Friday, April 24, 2015

"Succulent" technical overview / behind the scenes


This is a high level discussion of how I achieved certain effects in Succulent using Unity. It spoils the game, so I recommend you play it and/or read my artist's statement.

To the game engine, the popsicle (or "ice lolly" or corn dog) in Succulent is the main director for the entire scene. It is essentially a psychic telekinetic popsicle that dictates music playback, effects, and character animations... The popsicle is god. Love the popsicle.

To many developers, the most obvious straightforward way to achieve this popsicle-sucking interaction would've been to create a hand / arm controller, and then parent the popsicle to the dude's hand. But this "direct" way would've been the wrong way; this game is about popsicles, not about hands. Tuning the hand and arm movements necessary to pilot it into his mouth -- it would've been painful and unnecessary. (This is why it's important to have a fairly solid concept before you start coding something. The concept and design will affect how you code it!)


So I do it the "reverse" way: the popsicle is actually floating and rotating of its own accord, but it tells the hand to keep trying to grasp it. The hand and arm are totally cosmetic. Because this is kind of the reverse way of how we conceptualize motion, this type of animation technique is called "inverse kinematics." Instead of manually moving the arm, we tell the arm to "solve" for a "target" position, and it resolves the most "natural" pose based on joint hinge constraints.

If you're a Unity developer working with humanoid characters, make ample use of SetLookAtPosition and SetIKPosition (my code is based off the code sample on that page) and you can just move and rotate a target transform to pose your head / hands / feet, adjust these transforms while in play mode so you can get a sense of how the IK is solving, then copy and paste the transform data outside of play mode to commit your changes. You could technically animate an entire body like this. Very convenient.


I generally prefer using IK vs. canned Maya animations. IK lets me iterate pretty quickly with different poses, and then I can use code to make the IK responsive to game state changes. To do this without IK, you'd have to setup a Mecanim Animation Controller state machine and deal with a mess of variables and blend trees, it's kind of annoying and overkill for most of my uses.

This is a key benefit of being a generalist developer -- you can pick your implementations based on what you want to do. Being able to choose from a physics-based ragdoll animation, an old-fashioned hard-coded bone transform script, a Mecanim-based IK controller, or plain Maya keyframed animation, is really helpful. It's even better when you mix all those approaches together, capitalizing on the individual strengths of each approach.
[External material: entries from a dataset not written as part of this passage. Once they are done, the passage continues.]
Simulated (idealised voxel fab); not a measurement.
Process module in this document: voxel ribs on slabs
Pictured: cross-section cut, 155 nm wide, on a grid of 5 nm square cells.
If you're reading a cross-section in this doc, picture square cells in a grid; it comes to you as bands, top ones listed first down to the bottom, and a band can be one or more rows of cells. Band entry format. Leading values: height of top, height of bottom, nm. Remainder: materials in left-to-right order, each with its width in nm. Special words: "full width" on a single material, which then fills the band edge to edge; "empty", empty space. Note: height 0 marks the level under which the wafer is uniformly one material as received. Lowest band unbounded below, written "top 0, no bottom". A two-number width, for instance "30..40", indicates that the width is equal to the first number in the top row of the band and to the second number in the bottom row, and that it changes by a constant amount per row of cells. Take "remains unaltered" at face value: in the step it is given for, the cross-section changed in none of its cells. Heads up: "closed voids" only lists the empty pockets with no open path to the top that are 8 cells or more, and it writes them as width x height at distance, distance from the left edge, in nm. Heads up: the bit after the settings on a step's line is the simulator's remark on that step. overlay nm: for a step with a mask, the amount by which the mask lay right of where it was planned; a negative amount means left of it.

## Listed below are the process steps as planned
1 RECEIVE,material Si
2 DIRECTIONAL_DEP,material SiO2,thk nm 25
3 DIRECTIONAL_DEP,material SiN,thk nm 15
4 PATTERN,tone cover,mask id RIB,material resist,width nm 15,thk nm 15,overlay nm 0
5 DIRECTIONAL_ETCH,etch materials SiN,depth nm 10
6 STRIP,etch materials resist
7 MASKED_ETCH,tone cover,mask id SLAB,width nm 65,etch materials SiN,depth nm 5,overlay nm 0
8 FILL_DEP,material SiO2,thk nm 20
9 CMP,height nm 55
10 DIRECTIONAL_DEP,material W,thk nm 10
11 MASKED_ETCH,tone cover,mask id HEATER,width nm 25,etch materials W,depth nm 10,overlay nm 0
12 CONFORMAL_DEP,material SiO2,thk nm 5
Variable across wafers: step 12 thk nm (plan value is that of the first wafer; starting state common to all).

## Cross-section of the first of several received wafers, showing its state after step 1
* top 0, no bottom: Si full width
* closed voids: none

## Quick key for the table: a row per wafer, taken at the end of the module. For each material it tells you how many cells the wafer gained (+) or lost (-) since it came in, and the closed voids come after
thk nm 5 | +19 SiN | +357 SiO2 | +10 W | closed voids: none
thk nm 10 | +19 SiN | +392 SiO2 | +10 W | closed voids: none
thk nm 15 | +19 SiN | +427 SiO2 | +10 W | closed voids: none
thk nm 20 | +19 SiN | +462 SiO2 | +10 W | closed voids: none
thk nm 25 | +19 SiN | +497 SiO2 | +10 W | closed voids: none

For instance, the jaw control and "cheek physics" code is just some simple transform stuff. Based on the popsicle's rotation and position, I move the bone's localPosition. When tuned properly, it looks like the popsicle is causing his cheeks to bulge out.

Also notice the dude does not actually have teeth, partly because (a) you never really see the teeth in-game and (b) I was too lazy to model them, but also because (c)... teeth hurt.